January 31st, 2014 by Conor ONeill Comments

Baby It’s Cold Outside
The Mac Theatre, Belfast

The Mac, everything on top, hold the ketchup, fries, diet coke, add a double side-order of laughs, a tricksy touch of sentiment, a smidgen, a bludgeon of male ignorance and the best seats in the house! Yes, we’re watching Brenda Murphy’s recent outing of her prolific playwriting.

First performed at the Belfast Feile, Belfast’s King of political comedic and hard-hitting thatre, Martin Lynch, picks up Baby It’s Cold Outside and runs a country mile with his astute direction. This GBL production, run by Joe Rea, set design by Niall Rea and the brilliant staff of the MAC make this the perfect night out/in/out/in… Jesus, we’re all conflicted by the end of the show.

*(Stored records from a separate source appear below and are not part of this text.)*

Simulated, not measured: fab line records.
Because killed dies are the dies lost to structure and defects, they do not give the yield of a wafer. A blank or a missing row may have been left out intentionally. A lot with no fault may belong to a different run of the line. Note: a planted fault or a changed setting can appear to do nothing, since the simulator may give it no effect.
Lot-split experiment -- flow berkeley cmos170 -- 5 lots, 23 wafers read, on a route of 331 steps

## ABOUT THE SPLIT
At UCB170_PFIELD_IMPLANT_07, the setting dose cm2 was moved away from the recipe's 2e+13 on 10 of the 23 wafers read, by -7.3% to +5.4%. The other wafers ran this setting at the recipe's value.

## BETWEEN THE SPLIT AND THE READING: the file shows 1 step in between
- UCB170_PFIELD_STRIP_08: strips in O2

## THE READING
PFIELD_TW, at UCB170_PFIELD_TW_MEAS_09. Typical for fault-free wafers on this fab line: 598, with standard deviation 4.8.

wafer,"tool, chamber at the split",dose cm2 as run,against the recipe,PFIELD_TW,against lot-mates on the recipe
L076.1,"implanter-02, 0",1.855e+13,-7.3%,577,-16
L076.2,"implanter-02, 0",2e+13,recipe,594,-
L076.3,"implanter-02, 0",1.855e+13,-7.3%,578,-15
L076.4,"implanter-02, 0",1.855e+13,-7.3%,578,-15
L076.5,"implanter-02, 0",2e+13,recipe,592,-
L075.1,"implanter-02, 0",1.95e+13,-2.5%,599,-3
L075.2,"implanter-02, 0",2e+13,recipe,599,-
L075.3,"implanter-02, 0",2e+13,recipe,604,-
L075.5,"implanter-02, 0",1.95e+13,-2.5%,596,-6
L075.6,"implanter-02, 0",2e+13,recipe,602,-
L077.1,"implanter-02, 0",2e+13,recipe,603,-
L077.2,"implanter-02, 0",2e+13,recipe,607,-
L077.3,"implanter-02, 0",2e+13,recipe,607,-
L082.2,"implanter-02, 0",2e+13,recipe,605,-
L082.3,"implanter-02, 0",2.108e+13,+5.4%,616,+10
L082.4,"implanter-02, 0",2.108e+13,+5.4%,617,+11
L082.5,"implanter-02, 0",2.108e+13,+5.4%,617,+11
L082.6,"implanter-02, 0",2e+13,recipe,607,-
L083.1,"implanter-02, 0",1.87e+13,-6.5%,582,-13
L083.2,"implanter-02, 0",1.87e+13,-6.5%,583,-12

The plot is simple…ish: three lesbians stuck up a mountain, one eight-and-a-half months pregnant, receive a visit from the sperm donor, Joe. Panic, mania and a wrestle between and betwixt pregnancy manuals and Rod Stewart albums incur. Brandy, a sexy American, a man hating lover, a Fall’s Road lesbian, the hurl and even Peppa Pig gets a mention. If your belly doesn’t hurt from laughing during this play I can’t believe you’re human.

The set is a throw back to the fifties, apart from the aforementioned Rod CDs, this beautifully designed stage brings a soothing normality to the drama between its walls. We get a delivery, we get surprise, twists and turns like a rabid disco-dancing serpent, sentiment, sadness, sweetness and sincerity by the bucket, what more could one ask for?

Reminiscent of Morecambe and Wise, the actors cannot help but laugh as they deliver their lines. I don’t know how long they’ve been rehearsing this play, but to an audience it’s a delight to watch performers struggle with the next line throbbing in mouth, knowing it will split their sides: another credit to the playwright.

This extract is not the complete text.